Monotone increasing sequence in Lp convergent a.e.

Question

I´m having trouble with the proof of the following theorem in measure theory:

Consider the sequence $(f_n)_{\,n \in \Bbb N}\subset L^p(X)$ with $\;0\le f_n(x)\le f_{n+1}(x) \;\;\;\forall x\in X\;\forall n\in \Bbb N$

and the property that there exists a constant $C \in \Bbb R$ such that $\|f_n\|_p \le C \;\;\; \forall n \in \Bbb N$.

Than $f_n$ converges pointwise almost everywhere.

Or equivalently $E:=\{x\in X\;|\;f_n(x)\; does\; not\; converge \}$ is a null-set. Here is my attempt:

Suppose $E$ is not a null-set, than $E$ is either measurable but $\mu (E)\neq 0$ or $E$ is not measurable. Now I could show that the former leads to a contradiction but I dont know what to do for the case that $E$ is not measurable. Any Tips on how to go about this?

Answer 1

1. Monotonicity implies that $\lim_{n\to\infty} f_n(x)$ exists for every $x$. Denote this limit by $f(x)$. Note that $f(x)$ may be $+\infty$ for some $x$.

2. Let $E$ denote the set $\{x:f(x)=\infty\}$. Is this measurable ? Yes.

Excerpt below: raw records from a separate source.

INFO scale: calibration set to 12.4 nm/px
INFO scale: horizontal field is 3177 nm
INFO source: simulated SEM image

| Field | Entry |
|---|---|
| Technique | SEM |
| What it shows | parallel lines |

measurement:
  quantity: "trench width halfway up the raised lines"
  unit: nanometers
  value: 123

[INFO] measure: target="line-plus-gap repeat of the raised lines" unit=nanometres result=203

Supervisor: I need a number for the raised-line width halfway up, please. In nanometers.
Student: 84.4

Observe that $\cup_{n=1}^\infty \{x:f_n (x)> M\}\subset \{x:f (x)> M\}$. On the other hand if $f(x)>M$, then from $\lim_{n\to\infty} f_n (x) =f (x)$, it follows that $ f_n (x) > M$ for some large enough $n$, otherwise if $ f_n (x) \leq M \ \forall \ n$ then $\Rightarrow f(x) \leq M$ which is a contradiction. We proved:

$$\{x:f(x)>M\}= \cup_{n=1}^{\infty} \{x:f_n (x)>M\} \quad\quad (*)$$

The righthand side is measurable. Therefore so is the lefthand side.

Now

$$E=\{x:f(x) = +\infty\}= \cap_{M=1}^{\infty} \{x:f(x) >M\},$$

therefore $E$ is measurable.

3. Lastly, we show $\mu(E)=0$.

Note: all the above only relied on the assumption that $(f_n)$ is a nondecreasing sequence of nonnegative measurable functions.

Here we need to employ the additional assumption $\sup_{n\in N} \|f_n\|_p <C$.

Clearly, for every $M$, $E\subset \{x:f(x) > M\}$, and by $(*)$, the latter set is $\cup_{n=1}^{\infty} A_n$ where $A_n =\{f_n (x) > M\}$. However, since $f_n \le f_{n+1}$, $A_n \subset A_{n+1}$. Therefore by continuity of measure with respect to nondecreasing sequences of sets,

$$ \mu (\cup_{n=1}^{\infty} A_n) =\lim_{n\to\infty} \mu (A_n).$$

Now apply Chebychev's inequality:

$$\mu(A_n) \le \frac{ \int_{A_n} f_n^p d\mu}{M^p}\le \int f_n ^p d \mu / M^p\le C^p/M^p.$$

(the first inequality follows because because on $A_n$, $f_n^p>M^p$).

Putting it all together, we have

$$ \mu (E) \le \mu ( \{x:f(x) > M\})=\lim_{n\to\infty} \mu (A_n) \le \frac{C^p}{M^p}.$$

This is true for every $M$. Therefore letting $M\to\infty$, the result follows.

Answer 2

The sequence $f_n$ is increasing, so $f_n$ will, at each point, either converge (to a finite number) or go off to infinity. The set $E$ you have defined is measurable because $E=\{ x\in X\;| \limsup\limits_{n\to\infty} f_n (x) = \infty\}$ and $\limsup\limits_{n\to\infty} f_n$ is well known to be a measurable function when the $f_n$ are measurable.